Otzma Yehudit party member Itamar Ben Gvir (R) speaks with Head of the National Union party MK Betzalel Smotrich seen during an elections campaign event of Otzma Yehudit party in Bat Yam, April 6, 2019. (Flash90)

Netanyahu alluded to concerns about Smotrich’s demand to be appointed defense minister, a post which he insisted would remain with his Likud party.

“That’s a red line: defense is in our hands. Defense is not merely what you think it is. It’s not merely preventing incoming missiles. It’s also deciding on policies that could be quite inflammatory. I’m trying to avoid that,” he said.

The Likud chief outlined his chief policy priorities in the interview, during which Weiss did not ask about his ongoing corruption trial.

“The first thing is to prevent Iran from annihilating us,” he said. “The second is to expand the circle of peace beyond our imagination. Saudi Arabia would be a tremendous achievement, to have peace with them, because it would effectively end the Arab-Israeli conflict. Not the Palestinian-Israeli conflict.”

“Number three is to continue to make Israel a light unto the nations. It’s the quintessential innovation nation on earth… If you want, I’ll give you the other seven items on my list. But let’s end with the three,” he added.

Though he did not list it among his main goals, Netanyahu hinted at proposed judicial reforms championed by his partners that would drastically curb the power of the courts and potentially lead to the dismissal of his ongoing trial on corruption charges.

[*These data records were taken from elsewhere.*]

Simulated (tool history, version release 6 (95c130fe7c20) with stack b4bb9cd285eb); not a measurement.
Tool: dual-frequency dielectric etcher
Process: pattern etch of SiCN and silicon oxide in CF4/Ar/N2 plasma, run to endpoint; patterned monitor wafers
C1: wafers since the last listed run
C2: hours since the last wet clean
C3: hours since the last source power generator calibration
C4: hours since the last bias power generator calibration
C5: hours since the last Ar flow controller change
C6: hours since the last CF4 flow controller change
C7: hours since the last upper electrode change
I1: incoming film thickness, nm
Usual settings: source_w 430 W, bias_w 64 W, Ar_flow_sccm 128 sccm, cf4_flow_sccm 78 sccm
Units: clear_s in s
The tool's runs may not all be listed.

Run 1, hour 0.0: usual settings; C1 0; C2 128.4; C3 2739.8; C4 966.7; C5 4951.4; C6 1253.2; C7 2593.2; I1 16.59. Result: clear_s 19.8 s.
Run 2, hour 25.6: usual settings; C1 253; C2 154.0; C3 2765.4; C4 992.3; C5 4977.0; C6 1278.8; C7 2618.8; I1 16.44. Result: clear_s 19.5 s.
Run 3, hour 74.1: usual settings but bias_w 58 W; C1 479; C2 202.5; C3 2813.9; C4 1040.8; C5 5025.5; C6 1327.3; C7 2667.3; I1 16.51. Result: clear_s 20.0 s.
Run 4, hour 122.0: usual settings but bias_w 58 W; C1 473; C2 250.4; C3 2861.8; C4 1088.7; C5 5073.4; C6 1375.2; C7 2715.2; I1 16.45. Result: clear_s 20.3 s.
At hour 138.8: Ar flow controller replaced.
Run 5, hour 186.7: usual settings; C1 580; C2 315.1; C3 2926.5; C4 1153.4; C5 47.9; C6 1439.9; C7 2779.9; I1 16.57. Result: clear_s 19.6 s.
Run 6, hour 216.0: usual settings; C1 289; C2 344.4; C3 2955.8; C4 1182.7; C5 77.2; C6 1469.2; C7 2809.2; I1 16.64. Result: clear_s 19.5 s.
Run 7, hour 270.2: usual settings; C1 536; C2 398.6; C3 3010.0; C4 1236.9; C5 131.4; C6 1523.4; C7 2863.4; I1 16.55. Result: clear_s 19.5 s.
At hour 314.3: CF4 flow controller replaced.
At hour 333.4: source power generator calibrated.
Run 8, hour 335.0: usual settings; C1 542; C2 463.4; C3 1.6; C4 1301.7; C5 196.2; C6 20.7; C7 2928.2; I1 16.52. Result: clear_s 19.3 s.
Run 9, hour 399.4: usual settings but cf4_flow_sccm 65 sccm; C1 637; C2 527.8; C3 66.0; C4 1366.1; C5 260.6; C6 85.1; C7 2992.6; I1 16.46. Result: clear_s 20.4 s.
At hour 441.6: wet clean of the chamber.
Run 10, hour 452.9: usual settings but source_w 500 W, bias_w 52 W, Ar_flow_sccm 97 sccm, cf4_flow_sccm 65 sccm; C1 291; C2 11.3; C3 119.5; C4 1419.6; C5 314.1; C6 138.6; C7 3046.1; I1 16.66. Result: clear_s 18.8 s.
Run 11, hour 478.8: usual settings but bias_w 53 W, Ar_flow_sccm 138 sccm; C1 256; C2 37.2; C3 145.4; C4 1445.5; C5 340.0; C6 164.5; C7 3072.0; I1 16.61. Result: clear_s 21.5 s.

“There has to be a balance between the three branches of government. That balance has been in many ways impaired in Israel by the rise of unchecked judicial power. Correcting it is not destroying democracy, it’s protecting it,” he said.

Netanyahu railed at the previous government, claiming without evidence that the Islamist Ra’am party wants to destroy Israel and supports terror despite its repeated denunciations of terrorist violence.

“It was a disunity government. In fact, they barred the majority of the Jewish citizens of Israel from the government,” he claimed. “To achieve power, they gave power to a party that wants to see the end of the Jewish state as we know it, that supports terrorists openly.”

Prime Minister Yair Lapid, center, speaks with Ra’am party leader Mansour Abbas ahead of the vote on a bill to dissolve the Knesset, June 30, 2022. (AP Photo/Ariel Schalit)

He was also asked in the interview about rising antisemitism in the US, including Trump’s meeting with West and Fuentes.

“Trump’s decision to dine with [them] I think is wrong and misplaced. I think it’s a mistake,” he said. “He shouldn’t do that.”

Trump has been widely condemned for hosting West and Fuentes at his Mar-a-Lago resort, including by many prominent Republicans and Jewish figures who have been supporters of the ex-president. His dinner with the two followed a number of recent antisemitic statements made by West, while Fuentes has a history of Holocaust denial and racism.

Though Trump later sought to distance himself from Fuentes, insisting he did not know he was dining with a white supremacist, he did not condemn either his or Kanye’s statements.

Then-US president Donald Trump welcomes visiting Prime Minister Benjamin Netanyahu to the White House in Washington, March 25, 2019. (AP Photo/Manuel Balce Ceneta, File)

But Netanyahu stressed that Trump “has been a tremendous supporter of Israel, and I’m unabashedly appreciative of what he did for Israel.

“I think he made a mistake. I hope it’s not repeated,” he added.

Netanyahu and Trump broadcast a close working relationship while the latter was in office, though comments made by the former American leader over the past year — including saying “fuck him” in an interview — have indicated ties between them were rocky.